There is no formal definition of the Eastside and the exact cities and towns that comprise the Eastside are a matter of dispute. The following cities are included in most definitions: Bellevue, Issaquah, Kirkland, Newcastle, Mercer Island, and Redmond.[2][3][4] Sammamish is most often grouped with these core cities, so that all of the cities and towns between Lake Washington and Lake Sammamish, as well as the Sammamish Plateau, are included within the Eastside.

The incorporated neighborhoods west of Bellevue, collectively known as the Gold Coast, are usually considered part of the Eastside. These areas include Beaux Arts Village, Clyde Hill, Hunts Point, Medina, and Yarrow Point.

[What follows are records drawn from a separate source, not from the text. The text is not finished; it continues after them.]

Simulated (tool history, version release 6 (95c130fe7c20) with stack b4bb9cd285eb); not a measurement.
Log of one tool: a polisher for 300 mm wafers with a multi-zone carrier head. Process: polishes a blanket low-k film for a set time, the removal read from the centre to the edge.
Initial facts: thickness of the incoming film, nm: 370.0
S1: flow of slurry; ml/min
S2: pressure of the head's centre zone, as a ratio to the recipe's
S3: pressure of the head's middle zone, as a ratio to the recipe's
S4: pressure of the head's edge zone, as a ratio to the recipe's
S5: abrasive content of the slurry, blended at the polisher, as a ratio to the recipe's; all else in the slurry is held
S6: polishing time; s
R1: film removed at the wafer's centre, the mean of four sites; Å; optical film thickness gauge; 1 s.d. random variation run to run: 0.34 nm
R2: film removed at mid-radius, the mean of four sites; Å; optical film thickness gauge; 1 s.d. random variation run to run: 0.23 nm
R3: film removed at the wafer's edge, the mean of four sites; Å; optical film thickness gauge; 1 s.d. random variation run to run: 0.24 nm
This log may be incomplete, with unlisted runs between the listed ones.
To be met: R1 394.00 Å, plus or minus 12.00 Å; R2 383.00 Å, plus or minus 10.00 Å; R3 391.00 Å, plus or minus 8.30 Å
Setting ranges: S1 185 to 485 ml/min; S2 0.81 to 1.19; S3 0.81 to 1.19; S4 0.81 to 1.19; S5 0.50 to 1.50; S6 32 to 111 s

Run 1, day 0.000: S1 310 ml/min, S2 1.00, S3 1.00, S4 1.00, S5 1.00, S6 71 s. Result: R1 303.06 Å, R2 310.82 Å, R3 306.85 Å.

The Northshore cities of Kenmore, Bothell, and Woodinville may be considered part of the Eastside, as each city contains portions that are east of the lake and south of its northernmost tip. Similarly, on the southeast tip of Lake Washington, Renton may also be included.

The most expansive definitions of the Eastside can include one or more of the incorporated cities in the Snoqualmie Valley, including Duvall, Carnation, Fall City, North Bend, and Snoqualmie.

In politics, the area is sometimes referred to as the "suburban crescent".[5]


Peter Kirk Building, built 1889–1890 as the Kirkland Investment Company Building. Now Kirkland Arts Center.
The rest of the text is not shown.